Starburst Hive connector#

The Starburst Hive connector is an extended version of the Hive connector with configuration and usage identical.

Note

The additional features of the connector require a valid Starburst Enterprise license, unless otherwise noted.

The following improvements are included:

Configuration#

The connector configuration is identical to the configuration for the base Hive connector.

The following additional information applies:

Amazon Glue support#

Statistics collection is supported for Hive Metastore and Amazon Glue.

Configuring and using SEP with AWS Glue is described in the AWS Glue support documentation section.

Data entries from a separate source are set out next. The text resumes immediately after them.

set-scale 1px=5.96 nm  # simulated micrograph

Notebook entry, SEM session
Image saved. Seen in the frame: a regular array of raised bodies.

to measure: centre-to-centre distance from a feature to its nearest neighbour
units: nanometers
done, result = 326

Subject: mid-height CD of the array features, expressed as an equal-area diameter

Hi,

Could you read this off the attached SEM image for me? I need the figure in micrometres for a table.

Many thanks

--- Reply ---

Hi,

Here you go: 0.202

Cloudera compatibility matrix#

The Starburst Hive connector can query the Cloudera Data Platform (CDP), available as version 7.x. It also supports the predecessor Cloudera Distributed Hadoop (CDH) platform, available in versions 5.x and 6.x. Support and compatibility vary based on the version you use, and is detailed in the following table:

CDP/CDH and SEP compatibility matrix#

Cloudera version

350-e

345-e

338-e

332-e

CDP 7

Yes

Yes

Yes

Yes

CDH 6.x

Yes

Yes

Yes

Yes

CDH 5.14+

Yes

Yes

Yes

Yes

CDH 5.13

Yes

Yes

Yes

Yes

CDP 5.12 and lower

No

No

No

No

The following details apply for CDH 6.x users:

  • reading tables and data files created by CDH 6.x is supported

  • transactional table usage is not supported

  • CDH 6.x Hive cannot read ORC files created by SEP, due to the behavior of the included Hive version

  • using the included Apache Sentry is not supported

The following details apply for CDH 5.x users:

  • reading tables and data files created by CDH 5.x is supported

  • transactional table usage is not supported

Performance#

The connector includes a number of performance improvements, detailed in the following sections.

Storage caching#

The connector supports the default storage caching. In addition, if HDFS Kerberos authentication is enabled in your catalog properties file with the following setting, caching takes the relevant permissions into account and operates accordingly:

hive.hdfs.authentication.type=KERBEROS

Additional configuration for Kerberos is required.

If HDFS Kerberos authentication is enabled, you can also enable user impersonation using:

hive.hdfs.impersonation.enabled=true

The service user assigned to SEP needs to be able to access data files in underlying storage. Access permissions are checked against impersonated user, yet with caching in place, some read operations happen in context of system user.

Any access control defined with the integration of Apache Ranger or the Privacera platform is also enforced by the storage caching.

Table scan redirection#

The connector supports table scan redirection to improve performance and reduce load on the data source.

Security#

The connector includes a number of security-related features, detailed in the following sections.

Authorization options#

SEP includes provides several authorization options for use with the Hive connector:

HDFS permissions#

Before running any CREATE TABLE or CREATE TABLE ... AS statements for Hive tables in SEP, you need to check that the operating system user running the SEP server has access to the Hive warehouse directory on HDFS.

The Hive warehouse directory is specified by the configuration variable hive.metastore.warehouse.dir in hive-site.xml, and the default value is /user/hive/warehouse. If that is not the case, either add the following to jvm.config on all of the nodes: -DHADOOP_USER_NAME=USER, where USER is an operating system user that has proper permissions for the Hive warehouse directory, or start the SEP server as a user with similar permissions. The hive user generally works as USER, since Hive is often started with the hive user. If you run into HDFS permissions problems on CREATE TABLE ... AS, remove /tmp/presto-* on HDFS, fix the user as described above, then restart all of the SEP servers.

Limitations#

The following limitation apply in addition to the limitations of the Hive connector.

  • Writing to and creation of transactional tables is not supported.

  • Reading ORC ACID tables created with Hive Streaming ingest is not supported.

  • For security reasons, sys system catalog is not accessible in SEP.

  • Hive’s timestamp with local zone data type is not supported in SEP. It is possible to read from a table having a column of this type, but the column itself will not be accessible. Writing to such a table is not supported.

  • SEP does not correctly read timestamp values from Parquet, RCFile with binary serde and Avro file formats created by Hive 3.1 or later due to Hive issues HIVE-21002, HIVE-22167. When reading from these file formats, SEP returns different results.